One side-effect of my sporadic posting over the last few months is the fact I haven’t had a chance to talk about my partner Mardi McConnochie’s new book, The Voyagers, which was released this week.

As Mardi’s partner I’m obviously biased, but I think she’s a wonderful writer and this is a particularly wonderful book. Like all her novels it’s not just beautifully constructed and written, but warm and funny and finally very moving. But it’s also very exciting to me because I think there’s little doubt it’s her richest and most emotionally rewarding novel to date.

As some of you may be aware, the novel focusses on an American sailor, Stead, who returns to Sydney in 1943 hoping to see Marina, a girl he met on shore leave during his last visit to Sydney five years earlier. Travelling to her mother’s house he is shocked to discover she is missing, and has been for several years, having disappeared not long after she arrived in London to study music. Knowing he needs to see her, to know she is alright, Stead sets off to find her, beginning a journey that will take him around the world.

As the description above makes clear the book is quite explicitly a romance, albeit a reasonably unconventional one. But it’s also much more than that. Like all Mardi’s novels it’s deeply concerned with the ways women’s lives are shaped by the societies they inhabit, and the choices and compromises they are required to make.

These are questions that are explored with great verve and wit in Mardi’s first novel, Coldwater, which transplants the Bronte sisters to a penal island off the Australian coast (and which was one of the Washington Post’s Books of the Year back in 2001) but in The Voyagers they’re given added heft by the effects of the war, and the way it allowed women freedoms that had never been available to them before.

Given the recent debate about the ways writing by women is still marginalised by the literary establishment I think it’s worth asking why exactly a novel about such questions is marketed as a romance, when a novel about men fighting would almost immediately be classed as capital “L” Literature, but I don’t want to push that point too hard here. What I do want to say is that despite its incredibly elegant plotting and structure the real strength of the book lies in the intelligent and unsentimental depiction of the relationships at its centre, and in particular the complexity of feeling it brings to bear on the relationships between the women whose lives occupy its final third, much of which takes place in a Japanese prison camp, and the children in their care.

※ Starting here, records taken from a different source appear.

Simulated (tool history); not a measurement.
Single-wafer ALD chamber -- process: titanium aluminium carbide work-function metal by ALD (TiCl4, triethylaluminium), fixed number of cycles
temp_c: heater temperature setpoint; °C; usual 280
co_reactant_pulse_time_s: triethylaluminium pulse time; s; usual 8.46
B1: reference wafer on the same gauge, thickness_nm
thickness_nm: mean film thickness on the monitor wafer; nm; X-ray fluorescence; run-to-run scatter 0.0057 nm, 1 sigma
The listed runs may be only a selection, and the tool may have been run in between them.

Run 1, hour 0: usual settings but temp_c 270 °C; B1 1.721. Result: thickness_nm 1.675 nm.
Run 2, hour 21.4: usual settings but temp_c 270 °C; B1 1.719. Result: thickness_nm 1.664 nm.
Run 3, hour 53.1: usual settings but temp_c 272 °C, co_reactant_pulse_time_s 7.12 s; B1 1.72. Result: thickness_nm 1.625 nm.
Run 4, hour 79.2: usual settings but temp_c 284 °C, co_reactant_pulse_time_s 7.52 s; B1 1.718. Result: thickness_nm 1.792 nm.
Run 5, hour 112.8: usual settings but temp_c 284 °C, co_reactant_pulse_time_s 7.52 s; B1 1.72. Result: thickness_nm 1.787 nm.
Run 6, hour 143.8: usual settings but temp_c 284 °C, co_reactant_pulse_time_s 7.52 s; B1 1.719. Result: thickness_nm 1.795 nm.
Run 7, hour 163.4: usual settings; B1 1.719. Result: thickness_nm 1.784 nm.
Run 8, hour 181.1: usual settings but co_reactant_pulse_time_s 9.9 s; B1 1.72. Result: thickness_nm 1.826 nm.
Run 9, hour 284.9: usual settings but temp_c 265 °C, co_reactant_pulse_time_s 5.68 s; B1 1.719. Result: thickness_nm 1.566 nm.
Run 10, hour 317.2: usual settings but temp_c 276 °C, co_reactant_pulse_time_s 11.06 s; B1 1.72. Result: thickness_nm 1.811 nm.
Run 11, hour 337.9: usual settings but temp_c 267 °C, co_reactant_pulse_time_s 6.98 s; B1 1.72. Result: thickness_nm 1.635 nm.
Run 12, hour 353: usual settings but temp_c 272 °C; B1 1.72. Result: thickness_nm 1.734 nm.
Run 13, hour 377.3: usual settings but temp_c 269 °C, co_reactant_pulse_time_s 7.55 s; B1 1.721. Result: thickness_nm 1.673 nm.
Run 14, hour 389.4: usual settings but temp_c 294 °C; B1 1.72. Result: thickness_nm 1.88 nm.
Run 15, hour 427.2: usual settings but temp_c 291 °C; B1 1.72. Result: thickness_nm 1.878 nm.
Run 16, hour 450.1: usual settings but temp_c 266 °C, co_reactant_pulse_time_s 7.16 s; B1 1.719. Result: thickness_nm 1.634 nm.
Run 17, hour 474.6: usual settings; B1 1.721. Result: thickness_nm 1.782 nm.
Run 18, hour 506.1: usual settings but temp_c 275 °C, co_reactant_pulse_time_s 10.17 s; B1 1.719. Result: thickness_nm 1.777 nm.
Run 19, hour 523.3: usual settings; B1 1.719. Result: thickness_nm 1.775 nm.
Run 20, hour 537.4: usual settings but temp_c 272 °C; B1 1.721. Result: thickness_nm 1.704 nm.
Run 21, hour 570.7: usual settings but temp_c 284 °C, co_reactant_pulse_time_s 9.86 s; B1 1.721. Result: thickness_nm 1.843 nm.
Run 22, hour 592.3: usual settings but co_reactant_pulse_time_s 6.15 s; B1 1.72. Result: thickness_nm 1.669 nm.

Anyway, I won’t bang on too hard. Suffice it to say I think it’s a wonderful, funny and deeply moving book, and one everybody should read. If you’d like to know more about it there’s an interview with Mardi at Booktopia, and you can read an excerpt on Penguin’s website. And while the reviews haven’t really started to come in yet, there’s a very good (and very smart) one on the Readings site, and another in the May issue of Australian Book Review (sadly not online). And if you’d like to buy a copy it’s available from Readings and Booktopia, or you can check prices at Booko (where you can also check out prices for Mardi’s other novels, Coldwater, The Snow Queen and Fivestar). And finally, if all that’s not enough, Mardi’s also a guest at the Sydney Writers’ Festival.